JACKSONVILLE, N.C. (WNCT) – Onslow County Schools held a special board meeting Wednesday. One of the topics on the agenda was school safety.
The board held its annual briefing by the safety and security director, following the recent uptick of social media threats they’ve been seeing. The school board says the best thing parents can do is sit down with their children and make sure they understand the consequences of making or spreading a threat.
“It’s an issue that we believe that we need to address, we continually address it. But we’ve had a high number of incidents this year,” said Chairman of the Onslow County Board of Education, Bob Williams.
Over the past few weeks, Onslow County Schools, the Onslow County Sheriff’s Office, and the Jacksonville Department of Public Safety have responded to several threats to schools in the community.
“We don’t want our kids to get involved in that. We want them to be successful. And that’s one of the things that we’re hoping to do is make them successful by limiting the number of those things going on,” said Williams.
The board says students who use threatening language at school or share threats online can face serious consequences. When threats are shared over social media, they say information can often get misinterpreted.
Like in October when there was panic over a potential school shooting at Jacksonville High School, which ended up being a high school in Florida.

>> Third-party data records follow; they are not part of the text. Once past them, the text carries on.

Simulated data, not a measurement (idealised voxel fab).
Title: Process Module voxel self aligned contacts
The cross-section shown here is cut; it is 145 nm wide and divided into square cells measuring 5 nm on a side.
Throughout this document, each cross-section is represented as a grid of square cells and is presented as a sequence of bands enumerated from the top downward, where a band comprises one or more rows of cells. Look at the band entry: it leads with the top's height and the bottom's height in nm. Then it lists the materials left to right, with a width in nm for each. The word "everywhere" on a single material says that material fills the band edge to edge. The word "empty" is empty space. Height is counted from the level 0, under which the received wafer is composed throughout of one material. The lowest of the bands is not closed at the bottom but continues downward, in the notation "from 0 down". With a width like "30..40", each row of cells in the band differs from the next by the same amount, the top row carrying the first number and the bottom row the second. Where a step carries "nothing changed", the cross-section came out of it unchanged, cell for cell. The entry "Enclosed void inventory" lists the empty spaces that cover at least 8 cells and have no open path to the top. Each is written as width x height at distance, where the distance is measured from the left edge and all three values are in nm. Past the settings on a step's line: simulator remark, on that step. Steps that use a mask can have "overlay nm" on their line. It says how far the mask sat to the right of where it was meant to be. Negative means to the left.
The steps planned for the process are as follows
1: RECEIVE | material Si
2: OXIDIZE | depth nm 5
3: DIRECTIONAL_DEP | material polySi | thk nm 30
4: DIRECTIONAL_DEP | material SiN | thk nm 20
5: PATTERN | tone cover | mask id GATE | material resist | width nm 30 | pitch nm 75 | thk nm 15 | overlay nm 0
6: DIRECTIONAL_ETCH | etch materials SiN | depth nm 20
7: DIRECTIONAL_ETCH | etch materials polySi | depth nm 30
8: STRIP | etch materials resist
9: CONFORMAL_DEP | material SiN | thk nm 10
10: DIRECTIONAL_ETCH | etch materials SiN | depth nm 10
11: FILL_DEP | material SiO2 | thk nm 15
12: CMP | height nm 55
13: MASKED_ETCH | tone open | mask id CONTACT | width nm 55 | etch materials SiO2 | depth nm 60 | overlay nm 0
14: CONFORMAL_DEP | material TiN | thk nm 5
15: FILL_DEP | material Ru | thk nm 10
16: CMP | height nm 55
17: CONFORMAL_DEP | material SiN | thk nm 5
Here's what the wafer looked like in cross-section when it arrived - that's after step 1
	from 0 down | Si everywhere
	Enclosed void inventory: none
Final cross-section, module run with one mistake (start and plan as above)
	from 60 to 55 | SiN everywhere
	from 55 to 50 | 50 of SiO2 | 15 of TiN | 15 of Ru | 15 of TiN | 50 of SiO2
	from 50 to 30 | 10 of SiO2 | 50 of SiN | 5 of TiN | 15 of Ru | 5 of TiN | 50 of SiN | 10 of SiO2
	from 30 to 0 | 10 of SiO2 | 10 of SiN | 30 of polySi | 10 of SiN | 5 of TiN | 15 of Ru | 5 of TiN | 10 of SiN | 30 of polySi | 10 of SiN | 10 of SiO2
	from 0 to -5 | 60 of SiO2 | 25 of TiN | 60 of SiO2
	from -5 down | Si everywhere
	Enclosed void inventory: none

“We don’t want to create chaos when there’s no need for chaos. Threats get commercialized so much through social media these days, that we want to verify that we actually have a threat before we send the Calvary,” said Director of Safety and Security, Dusty Rhodes.
They added they have a system in place when it comes to notifying the parents of potential situations, which involves verifying if there is a valid threat, notifying law enforcement, and then notifying parents.
“It’s gonna be a balance of keeping parents happy. But letting them know that safety is not about convenience. Safety is our number one priority,” said Rhodes.